Giles Clarke used his final speech as the England and Wales Cricket Board chairman to highlight the threat of so-called rebel cricket and attack the Indian business giant Essel over its plans to create a breakaway league, despite being the television rights-holder for five Test-playing nations.
Essel was behind the now defunct Indian Cricket League (ICL), an unofficial cricket tournament that ran for two seasons until folding in 2009, and its billionaire owner Subhash Chandra has revealed he is planning another foray into the sport, starting with a Twenty20 league in India.

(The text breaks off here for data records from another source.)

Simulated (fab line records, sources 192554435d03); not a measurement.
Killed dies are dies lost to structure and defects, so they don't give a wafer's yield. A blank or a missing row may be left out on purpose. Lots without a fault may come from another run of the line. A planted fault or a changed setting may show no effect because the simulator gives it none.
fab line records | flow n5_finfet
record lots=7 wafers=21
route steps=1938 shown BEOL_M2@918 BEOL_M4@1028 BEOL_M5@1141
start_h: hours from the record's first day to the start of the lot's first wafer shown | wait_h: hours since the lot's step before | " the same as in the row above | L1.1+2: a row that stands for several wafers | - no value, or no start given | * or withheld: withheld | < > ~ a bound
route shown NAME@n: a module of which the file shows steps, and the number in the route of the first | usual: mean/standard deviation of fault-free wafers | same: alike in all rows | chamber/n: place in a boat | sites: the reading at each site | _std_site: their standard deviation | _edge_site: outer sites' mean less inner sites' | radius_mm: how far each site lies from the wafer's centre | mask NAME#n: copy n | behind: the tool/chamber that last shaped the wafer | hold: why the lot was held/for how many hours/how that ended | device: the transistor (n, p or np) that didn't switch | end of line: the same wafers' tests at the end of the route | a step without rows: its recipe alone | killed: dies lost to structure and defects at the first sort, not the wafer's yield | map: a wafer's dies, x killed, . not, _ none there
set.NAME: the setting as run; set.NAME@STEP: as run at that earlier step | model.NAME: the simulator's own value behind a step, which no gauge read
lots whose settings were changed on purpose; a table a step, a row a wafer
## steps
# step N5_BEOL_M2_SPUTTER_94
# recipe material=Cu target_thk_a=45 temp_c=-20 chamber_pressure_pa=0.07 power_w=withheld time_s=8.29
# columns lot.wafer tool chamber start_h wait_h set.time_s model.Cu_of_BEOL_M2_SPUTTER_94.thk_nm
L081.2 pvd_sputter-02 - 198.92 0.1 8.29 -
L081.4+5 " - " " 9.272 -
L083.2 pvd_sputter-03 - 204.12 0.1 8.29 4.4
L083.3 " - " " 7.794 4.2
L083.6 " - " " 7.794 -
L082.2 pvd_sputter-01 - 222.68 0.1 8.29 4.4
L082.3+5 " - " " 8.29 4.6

The project is being investigated by the International Cricket Council and among the details to emerge is a series of website domains that carry similar sounding names as cricket boards, such as worldcricketcouncil.co.in and cricketassociationofengland.co.in, that were registered by an employee of an Essel subsidiary, Ten Sports. That Ten Sports is the broadcast partners for West Indies, Pakistan, Zimbabwe, Sri Lanka and South Africa has caused tension at the ICC and now Clarke, who handed over a ECB chairman to Colin Graves at its annual general meeting last week but continues to represent the board at global level, would like answers.
“Recent events have uncovered a deeply disturbing plan by an Indian business, Essel Group, to set up another rebel league, reminiscent of the ICL that was owned by the Zee Group (which majority owns Ten Sports, who own the TV broadcasting rights of several ICC Full Members),” Clarke told the ECB’s annual general meeting. “That league closed several years ago amidst allegations, according to the media in Pakistan, Australia and India, of unpaid players and court cases alleging fixing of matches. These enterprises are controlled by one and the same owner, and the denials produced by their executives seem most bizarre given the plethora of recent new company and website registrations.
“I cannot see, as ICC finance and commercial chairman, why anyone should benefit financially from TV rights ownership on one hand, and then expect to be allowed to attack the game financially on another.”
The issue is already starting to impact on negotiations between boards over fixture schedules. England’s trip to face Pakistan in the United Arab Emirates this October – a series that will be broadcast by Ten Sports – will not be confirmed until Clarke receives a satisfactory explanation, while India and Pakistan are similarly at loggerheads over a proposed series scheduled in December.